Image and video coding algorithms create compact representations of an image by exploiting its spatial redundancy and perceptual irrelevance, thus exploiting the characteristics of the human visual system. Recently, data-driven algorithms such as neural networks have attracted a lot of attention and become a popular area of research and development. This interest is driven by several factors, such as recent advances in processing power (cheap and powerful hardware), the availability of large data sets (big data), and several algorithmic and architectural advances (e.g. generative adversarial networks).
Nowadays, neural networks are the state-of-the-art for several computer vision tasks, such as those requiring a high-level understanding of image semantics, e.g. image classification, object segmentation, saliency detection, but also low-level image processing tasks, such as image denoising, inpainting, and super-resolution. These advances have led to an increased interest in applying deep neural networks to image and video coding, which is now the main focus of the JPEG AI and the JVET NN activities within the JPEG and MPEG standardization committees.
The aim of these novel image and video coding solutions is to design a compact representation model that has been obtained (learned) from a large amount of visual data and can efficiently represent the wide variety of images and videos that are consumed today. Some of the available learning-based image coding solutions already show very promising experimental results in terms of rate-distortion (RD) performance, notably in comparison with conventional standard image codecs (especially HEVC Intra and VVC Intra) which code the image data with hand-crafted transforms, entropy coding, and quantization schemes.

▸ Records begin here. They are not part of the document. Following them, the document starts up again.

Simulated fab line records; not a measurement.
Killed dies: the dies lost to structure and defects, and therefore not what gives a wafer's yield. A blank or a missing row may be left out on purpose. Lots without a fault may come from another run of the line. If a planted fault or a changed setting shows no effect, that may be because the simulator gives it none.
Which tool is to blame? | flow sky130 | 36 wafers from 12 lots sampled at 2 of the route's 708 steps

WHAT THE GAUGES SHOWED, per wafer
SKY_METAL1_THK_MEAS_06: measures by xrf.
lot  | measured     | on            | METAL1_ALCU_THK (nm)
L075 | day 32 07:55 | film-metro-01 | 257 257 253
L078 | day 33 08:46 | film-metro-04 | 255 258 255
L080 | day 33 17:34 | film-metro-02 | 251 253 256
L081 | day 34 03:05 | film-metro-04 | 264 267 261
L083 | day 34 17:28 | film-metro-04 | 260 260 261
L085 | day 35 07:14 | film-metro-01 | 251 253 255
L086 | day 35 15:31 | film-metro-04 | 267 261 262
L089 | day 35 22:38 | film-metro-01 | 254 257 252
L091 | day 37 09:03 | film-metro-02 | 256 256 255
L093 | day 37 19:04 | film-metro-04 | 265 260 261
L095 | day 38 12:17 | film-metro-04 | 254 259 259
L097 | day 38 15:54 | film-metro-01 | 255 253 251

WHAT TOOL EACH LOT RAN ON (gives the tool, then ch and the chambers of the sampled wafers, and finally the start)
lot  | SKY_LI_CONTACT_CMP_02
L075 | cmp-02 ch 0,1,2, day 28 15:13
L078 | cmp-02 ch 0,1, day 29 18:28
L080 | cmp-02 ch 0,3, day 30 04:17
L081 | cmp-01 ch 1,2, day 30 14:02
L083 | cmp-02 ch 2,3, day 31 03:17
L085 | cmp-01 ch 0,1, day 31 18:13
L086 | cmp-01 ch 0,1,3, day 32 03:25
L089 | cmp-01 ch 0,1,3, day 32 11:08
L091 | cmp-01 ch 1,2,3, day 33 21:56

This special session on Learning-based Image and Video Coding gathers technical contributions that demonstrate the efficient coding of image and video content based on a learning-based approach. This topic has received many contributions in recent years and is considered critical for the future of both image and video coding, especially solutions adopting end-to-end training as well as for solutions where learning-based tools replace previous conventional tools.